First Stable Lora Experiments

James Alton

The Things Network User

Posted on 17-09-2017

For the past two days, I've had an Adafruit Feather Lora (915MHz) and battery running, broadcasting out it's battery voltage. This is measured through a 100k/100k voltage divider fed into an analog pin. (The on-board circuit already has this included on D9.) I had to attach two wires so that DIO0/DIO1/DIO2 would all be hooked up. (I'm still not sure that all three are required, but all three are at least specified in the arduino-lmic library I'm using.)
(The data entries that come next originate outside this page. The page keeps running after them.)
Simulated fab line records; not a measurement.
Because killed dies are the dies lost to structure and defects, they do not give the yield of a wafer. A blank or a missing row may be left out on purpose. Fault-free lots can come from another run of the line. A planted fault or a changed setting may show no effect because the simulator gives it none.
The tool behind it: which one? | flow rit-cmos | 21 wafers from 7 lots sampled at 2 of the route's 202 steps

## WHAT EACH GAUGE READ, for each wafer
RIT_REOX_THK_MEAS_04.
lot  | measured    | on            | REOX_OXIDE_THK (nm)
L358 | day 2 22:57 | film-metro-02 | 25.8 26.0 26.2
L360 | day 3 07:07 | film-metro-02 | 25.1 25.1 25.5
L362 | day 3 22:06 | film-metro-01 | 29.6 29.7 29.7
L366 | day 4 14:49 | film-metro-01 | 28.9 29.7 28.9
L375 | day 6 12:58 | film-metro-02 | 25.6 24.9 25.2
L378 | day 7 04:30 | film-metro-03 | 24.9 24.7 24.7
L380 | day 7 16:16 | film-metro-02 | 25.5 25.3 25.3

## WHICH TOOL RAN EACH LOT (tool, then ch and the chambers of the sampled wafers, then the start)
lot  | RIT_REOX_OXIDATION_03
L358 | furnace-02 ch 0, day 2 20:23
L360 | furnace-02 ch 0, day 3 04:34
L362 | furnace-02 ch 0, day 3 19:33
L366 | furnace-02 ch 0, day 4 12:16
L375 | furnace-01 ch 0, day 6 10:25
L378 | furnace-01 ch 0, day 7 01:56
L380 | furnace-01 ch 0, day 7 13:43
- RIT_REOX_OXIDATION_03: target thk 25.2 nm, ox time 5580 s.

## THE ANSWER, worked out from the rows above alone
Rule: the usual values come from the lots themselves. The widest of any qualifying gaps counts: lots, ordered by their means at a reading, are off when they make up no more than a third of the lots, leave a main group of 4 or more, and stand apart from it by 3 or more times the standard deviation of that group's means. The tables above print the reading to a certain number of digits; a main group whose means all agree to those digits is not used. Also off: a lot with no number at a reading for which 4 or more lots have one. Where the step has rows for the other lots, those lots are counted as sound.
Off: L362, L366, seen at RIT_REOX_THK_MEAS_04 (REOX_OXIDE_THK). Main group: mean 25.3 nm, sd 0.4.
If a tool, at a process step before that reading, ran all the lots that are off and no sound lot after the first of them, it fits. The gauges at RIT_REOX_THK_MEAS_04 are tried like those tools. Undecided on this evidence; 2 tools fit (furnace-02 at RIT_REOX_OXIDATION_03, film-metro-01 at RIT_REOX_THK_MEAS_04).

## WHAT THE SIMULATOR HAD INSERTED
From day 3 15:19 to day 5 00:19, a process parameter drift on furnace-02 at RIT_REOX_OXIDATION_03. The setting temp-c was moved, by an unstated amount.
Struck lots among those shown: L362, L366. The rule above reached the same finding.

I wanted to see how long this module could last on battery power and measure the voltage at the same time. I've had this running for around two days thus far and it's still going. (My initial computation showed it should last just under 4 days.) I haven't done any power optimization yet. Once I do, this should allow it to last MUCH longer. The SAMD21 on the board has an RTC which allows you to put the module to sleep. Right now, it's actually been staying awake during these 2 days just broadcasting a LoRa message to The Things Network every 2 minutes to comply with the fair usage policy. My total radio time is around 46 milliseconds each message. (SF7) This is from broadcasting just two bytes of information. The first byte is an 8-bit ADC reading from the battery voltage and the second byte is a pseudo-random value.